Joke Economics

By January 28, 2017US Politics

The term ‘trickle-down’ economics started as a joke by American comedian Will Rogers who was poking fun at President Herbert Hoover’s Depression recovery efforts, when he stated that the “money was all appropriated for the top, in the hopes it would trickle down to the needy”.

Trickle down economics is a system whereby large businesses and the wealthy are given tax breaks or other financial benefits, such as subsidies, to supposedly stimulate economic growth in the hope that everyone benefits from that economic growth. The logic stems from the assertion that taxes can be too low or too high to produce maximum tax revenue. Clearly a 0% tax rate will deliver no income to the government, while a 100% tax rate will deprive people of any incentive to generate income, thereby delivering no income to the government. It was assumed that an optimum tax regime existed which would deliver maximum revenue. This manifested itself in Ronald Reagan’s tax cuts of the 1980s when the top marginal tax rate in the USA fell from 70% to 28%. While tax income to the government rose over the same period, it simply transferred wealth from most of the populace to the wealthy few. As a consequence, it has lead to a massive increase in the disparity between rich and poor. In the USA, the current levels of disparity are now greater than they have been since at least 1910, because earlier data are unavailable.

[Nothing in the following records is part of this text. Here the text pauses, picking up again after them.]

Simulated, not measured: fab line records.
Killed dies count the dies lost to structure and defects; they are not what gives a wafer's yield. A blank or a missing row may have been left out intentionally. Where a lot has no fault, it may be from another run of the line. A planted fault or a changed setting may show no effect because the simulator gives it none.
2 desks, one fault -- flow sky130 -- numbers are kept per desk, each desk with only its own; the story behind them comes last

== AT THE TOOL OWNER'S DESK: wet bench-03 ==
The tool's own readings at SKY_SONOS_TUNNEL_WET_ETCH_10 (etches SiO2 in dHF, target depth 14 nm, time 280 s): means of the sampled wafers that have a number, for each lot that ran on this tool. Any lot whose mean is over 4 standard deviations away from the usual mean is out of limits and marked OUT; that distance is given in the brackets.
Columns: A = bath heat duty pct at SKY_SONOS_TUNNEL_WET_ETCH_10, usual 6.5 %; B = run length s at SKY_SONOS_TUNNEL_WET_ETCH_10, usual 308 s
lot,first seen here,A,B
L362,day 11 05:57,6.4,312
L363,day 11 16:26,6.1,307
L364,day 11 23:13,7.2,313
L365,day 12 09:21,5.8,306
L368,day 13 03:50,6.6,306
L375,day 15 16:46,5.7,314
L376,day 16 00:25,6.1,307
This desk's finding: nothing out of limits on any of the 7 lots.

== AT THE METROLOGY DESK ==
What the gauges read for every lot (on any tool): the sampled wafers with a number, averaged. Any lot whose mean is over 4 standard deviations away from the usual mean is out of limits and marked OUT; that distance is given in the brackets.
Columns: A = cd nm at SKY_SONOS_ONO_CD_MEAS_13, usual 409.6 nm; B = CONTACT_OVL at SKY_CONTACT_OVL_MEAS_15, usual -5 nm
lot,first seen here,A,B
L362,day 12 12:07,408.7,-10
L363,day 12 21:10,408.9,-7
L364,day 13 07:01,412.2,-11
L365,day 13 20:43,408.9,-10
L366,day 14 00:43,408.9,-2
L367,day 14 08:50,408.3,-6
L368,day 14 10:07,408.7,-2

The modern level of inequality is only marginally above that from the late 1920s and 1930s, when the top 10% had about 45% of the national income. The Second World War changed everything, and by its end, the top 10% only had about 34% of the national income. This was stable until 1981, when Ronald Reagan became president. From that time onwards it has climbed again and now the top 10% have about 47% of the national income.

Another way of looking at inequality is in the ratio between large company CEO salary and their workers’ pay. In 1980 this ratio was 42:1. By 2000 it had reached 525:1. It has now declined slightly to about 335:1. Over the same time the average weekly salary for the top 10% of income earners has increased about 33%, while the wages for the bottom 10% of income earners have decreased by about 1%.

This inequality has reached a point in the USA where the top 0.1% have about the same amount of wealth as the bottom 90%. To use an analogy: Say there are 1000 people in a nation, then 1 person would have as much as the lowest 900 people. That is the result of trickle down economics. It cannot continue.

Sources:

http://inequality.org/income-inequality/

http://www.investopedia.com/terms/t/trickledowntheory.asp

https://www.thebalance.com/trickle-down-economics-theory-effect-does-it-work-3305572

https://psmag.com/the-imf-confirms-that-trickle-down-economics-is-indeed-a-joke-207d7ca469b#.to0bisrxb

Picketty, T., 2014. Capital in the Twenty-First Century. Belknap Press, Cambridge, 685 p.